In April 2014, I was laid off for the first time. I now have to begin looking for work in Texas, my home for 4 years.
I begin the job search in my time-honored fashion: I get other people to do the hard work for me. This is how I demonstrate my management skills.
My people reach out to other people. Feelers are sent out. Inquiries made. In the meantime, I update my resume. What to me looked minimalist and stylish (it had got me my recently held job, after all) was now apparently “old-fashioned” and “too brief.” I added centered headings, a shameless, perhaps shamefully boastful, list of accomplishments, and detail, detail, detail.
References, I bragged, were very much available upon request. They are sitting by the phone, I assured my theoretical next employer. They can’t wait to tell you how great I am. You just have to ask…
In time, and not too much time, I started to hear back. I am “delightful and skilled”; I am “impressive,” as is my resume.
But no one is currently in a position to offer me gainful employment.
When my desktop keeps shutting itself down, but no one can find anything wrong with it, I switch to the emergency laptop – the one that needs a new battery but is fine as long as you keep it plugged in. I plow on because the alternative is to be plowed under.
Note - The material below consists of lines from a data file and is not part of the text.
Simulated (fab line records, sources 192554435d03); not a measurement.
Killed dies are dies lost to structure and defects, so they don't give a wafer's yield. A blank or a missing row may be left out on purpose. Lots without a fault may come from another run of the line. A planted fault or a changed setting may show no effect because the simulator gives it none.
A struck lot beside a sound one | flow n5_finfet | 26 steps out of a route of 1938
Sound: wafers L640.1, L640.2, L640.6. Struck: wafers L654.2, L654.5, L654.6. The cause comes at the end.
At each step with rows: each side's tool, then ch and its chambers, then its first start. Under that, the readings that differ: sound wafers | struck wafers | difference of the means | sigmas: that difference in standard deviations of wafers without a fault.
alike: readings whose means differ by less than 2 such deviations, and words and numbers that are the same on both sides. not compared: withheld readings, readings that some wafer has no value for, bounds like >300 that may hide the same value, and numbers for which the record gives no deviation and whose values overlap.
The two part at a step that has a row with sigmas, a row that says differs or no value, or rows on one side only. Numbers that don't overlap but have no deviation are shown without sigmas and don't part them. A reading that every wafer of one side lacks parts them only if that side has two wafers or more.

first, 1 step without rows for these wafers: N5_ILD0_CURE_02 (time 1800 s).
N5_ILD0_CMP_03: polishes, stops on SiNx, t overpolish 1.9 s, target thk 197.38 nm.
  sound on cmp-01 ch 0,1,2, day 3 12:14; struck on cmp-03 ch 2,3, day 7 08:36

And where would be the fun in that?
At times like this, times of quiet desperation, the basics are important. Feeling like I was doing something practical and useful became essential. Finances became paramount. Some expenses were fixed, like rent. I had recently signed a new lease. Other spending was very much optional. I decided to keep my Amazon Prime, for instance, but I cancelled Netflix and Loot Crate as soon as I got the news; I’m not even sure if I can cancel Prime. And if the time comes when I really need that $99 (plus tax), then it’s too late by then, isn’t it?
But more than Amazon Prime, and the weird and wonderful series Hannibal that I got addicted to, there was the issue of people.
Although Hell may well be other people, I am most certainly not an island (to artfully, perhaps even delightfully, mix my clichés). And if I did turn out to be an island, I’m the kind that needs a regular ferry-full of tourists to visit me, preferably to bring cake. This role falls chiefly to my magnificent future wife. I am, however, also receiving overly-familiar hugs from older ladies of my acquaintance. When so many people are cast adrift at the same time, they tend to cling together. Lunches, email updates, social media – all come to the fore at times like this. Gossip is in plentiful supply; and I’ve never had so many Facebook friends. My LinkedIn page has never been busier.
This is what it must feel like to be a minor Internet celebrity (or maybe someone rumored to be dating one of the lesser-known royals, but it turns out they just happened to be standing together at a bar). I have that level of attention, but on a much smaller scale. No one is asking for my autograph yet. Or offering to give me money if I claim to prefer this deodorant over that one.
But, for now, the attention is not only nice, it’s a necessity. I’m not alone, we’re all in this together, and all that jazz. A success for one of us becomes proof that success is possible for any of us. I cling to other people’s successes as evidence that it could very well be my turn next.
I sit by the phone with all digits crossed, with one eye on whatever the hell is going on in Hannibal.